Grads_2015 <- dbGetQuery(con, qry)

# see first few rows of df
head(Grads_2015)

<font color=orange> <h3> **Checkpoint 2: Explore the Data** </h3> </font>

Note that `gradmaj` corresponds to the CIP code for the program of study, `graddegr` is the type of award, and `gradwhite` is one of the race/ethnicity indicator variables. THECB also records race/ethnicity values in the aggregate variable `GradEthnicityCode`.
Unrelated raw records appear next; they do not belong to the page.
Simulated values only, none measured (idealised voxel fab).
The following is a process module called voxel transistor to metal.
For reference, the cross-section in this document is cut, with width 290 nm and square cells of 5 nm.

Run the following queries in the notebook to better understand some key variables of interest within each *fiscal year*:

    SELECT gradyear, gradmaj, count(DISTINCT(gradid)) as num_individuals
    FROM ds_tx_thecb.dbo.graduations
    GROUP BY gradyear, gradmaj
    ORDER BY gradyear ;

    SELECT gradyear, graddegr, count(DISTINCT(gradid)) as num_individuals
    FROM ds_tx_thecb.dbo.graduations
    GROUP BY gradyear, graddegr
    ORDER BY gradyear ;
    
    SELECT gradyear, gradwhite, count(DISTINCT(gradid)) as num_individuals
    FROM ds_tx_thecb.dbo.graduations
    GROUP BY gradyear, gradwhite
    ORDER BY gradyear ;


Try running the code in the box below using different columns.  After reviewing this information, try to answer the following questions:
1. Which variables are character and which numeric? 
2. Are there null values in the data you are seeing?  Where are they present?
3. The variable `gradmaj` describes the CIP code of study. Take a moment to review the Classification of Instructional Programs online. Do you see anything unusual in how this variable has been coded? 

In [None]:
# replace ___
qry <- "
SELECT gradyear, ___, count(DISTINCT(gradid)) as num_individuals
FROM ds_tx_thecb.dbo.graduations
GROUP BY gradyear, ___
ORDER BY gradyear
"
dbGetQuery(con, qry)

In [None]:
#checkpoint_2.hint()

In [None]:
#checkpoint_2.solution()

-----

## **5. Create the Cohort**

In this section, we will use the Texas `graduations` table to create a sample of all students in THECB institutions who earned an Associate degree or certificate during the 2015 calendar year to demonstrate how you may choose to narrow your population of interest. In section 6, we return to examining the entire cohort of 2015 calendar year graduates.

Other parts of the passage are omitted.